“For the Praise of the World”

George Reynolds, Janne M. Sjodahl

(5) He notes, finally, that this church occupies such a position relative to the world, that, by destroying the Saints of God and bringing them into captivity, she gains the praise of the world.

Saints.” This refers, probably, to the Jews. The Jews, as a people, chosen by God and consecrated to his service, are called “saints.” (See 27.) The word has the same meaning of men and women consecrated to the service of the Lord, in the New Testament and the revelations given in our day, and is, therefore, applied to the members of the Church of our Lord. The persecuting church in the vision was to be the enemy of all the Saints of God, beginning with the children of Israel.

This persecuting church is identical with the “woman” in the Revelation by John (18:14), which is arrayed in purple and scarlet, and keeping a golden cup full of filthiness. She is also called “Babylon,” from an inscription on her forehead.

It is an organization characterized by that condition of spiritual degeneracy described by St. Paul as a “falling away,” the “man of sin,” “perilous times,” or, the reign of antichrist. (2 Tim. 3:1-5)

From the early days of the Christian church, these prophecies have been understood to refer to the Roman Catholic church and papacy.

The reformers generally so understood them. In the dedication of the authorized version of King James, the translators say that the writings of that monarch “in defense of the Truth” “hath given such a blow unto that man of sin, as will not be healed,” and in the Westminster Confession it is expressly stated that, the head of the Roman church is “that antichrist, that man of sin and son of perdition, that exalteth himself in the church against Christ and all that is called god.” This is the view of Cranmer, Ridley, Latimer, Hooper, Luther, Calvin, Melancthon, Beza and many others; and of later writers, Hooker, Newton, Bengal, Doddridge, Michaelis, and others.

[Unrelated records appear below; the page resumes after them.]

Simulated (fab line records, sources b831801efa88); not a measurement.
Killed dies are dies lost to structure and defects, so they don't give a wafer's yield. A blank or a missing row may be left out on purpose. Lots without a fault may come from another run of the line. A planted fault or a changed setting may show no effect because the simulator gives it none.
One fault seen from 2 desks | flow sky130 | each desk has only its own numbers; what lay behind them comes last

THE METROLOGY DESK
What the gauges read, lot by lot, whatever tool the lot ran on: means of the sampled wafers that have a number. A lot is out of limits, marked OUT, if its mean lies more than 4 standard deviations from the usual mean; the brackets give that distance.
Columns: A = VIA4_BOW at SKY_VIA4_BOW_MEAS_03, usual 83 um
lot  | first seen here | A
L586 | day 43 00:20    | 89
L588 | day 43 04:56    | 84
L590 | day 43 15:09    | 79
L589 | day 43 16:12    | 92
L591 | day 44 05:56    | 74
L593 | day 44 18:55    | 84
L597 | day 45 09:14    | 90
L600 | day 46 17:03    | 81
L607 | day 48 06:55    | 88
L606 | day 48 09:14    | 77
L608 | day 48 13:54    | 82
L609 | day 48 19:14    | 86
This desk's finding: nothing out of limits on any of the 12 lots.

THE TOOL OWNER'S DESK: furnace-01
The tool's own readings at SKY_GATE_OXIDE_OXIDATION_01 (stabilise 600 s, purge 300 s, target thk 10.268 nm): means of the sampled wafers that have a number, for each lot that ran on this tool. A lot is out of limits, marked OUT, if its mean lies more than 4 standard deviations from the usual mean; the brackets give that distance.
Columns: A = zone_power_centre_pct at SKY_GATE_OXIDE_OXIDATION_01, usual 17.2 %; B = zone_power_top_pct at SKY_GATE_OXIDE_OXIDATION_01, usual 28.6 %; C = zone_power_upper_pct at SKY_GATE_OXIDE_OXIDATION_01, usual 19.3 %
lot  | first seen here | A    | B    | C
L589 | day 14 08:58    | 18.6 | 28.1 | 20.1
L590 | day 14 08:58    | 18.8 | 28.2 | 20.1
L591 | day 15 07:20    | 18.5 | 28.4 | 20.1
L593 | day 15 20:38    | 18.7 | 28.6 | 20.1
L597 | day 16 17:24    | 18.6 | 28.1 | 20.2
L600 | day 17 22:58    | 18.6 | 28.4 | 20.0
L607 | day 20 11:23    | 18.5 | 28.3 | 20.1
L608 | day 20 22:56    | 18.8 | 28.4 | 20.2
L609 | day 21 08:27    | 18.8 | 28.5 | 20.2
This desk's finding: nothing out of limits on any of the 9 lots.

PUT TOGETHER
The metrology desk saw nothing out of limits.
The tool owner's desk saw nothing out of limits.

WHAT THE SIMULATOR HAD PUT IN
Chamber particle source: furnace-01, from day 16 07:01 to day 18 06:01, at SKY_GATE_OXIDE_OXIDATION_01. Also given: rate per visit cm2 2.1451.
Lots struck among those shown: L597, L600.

According to this school of interpreters of the prophecies, all the marks of the apostasy, all the characteristics of the man of sin, are found in the Roman church and the papal institution. The man of sin is represented as opposing and exalting himself above all that is called god, and this is considered fulfilled in the papal office, the incumbents of which exalt themselves above all authority, human and divine, claiming the title of “king of kings and lord of lords,” and applying to themselves the words of the psalm: “All kings shall bow down before thee.” The man of sin is seated in the “temple of God,” showing himself as God, and this, they claim, is fulfilled in the papal office, where the popes assume divine attributes and prerogatives, such as infallibility and authority to forgive sins.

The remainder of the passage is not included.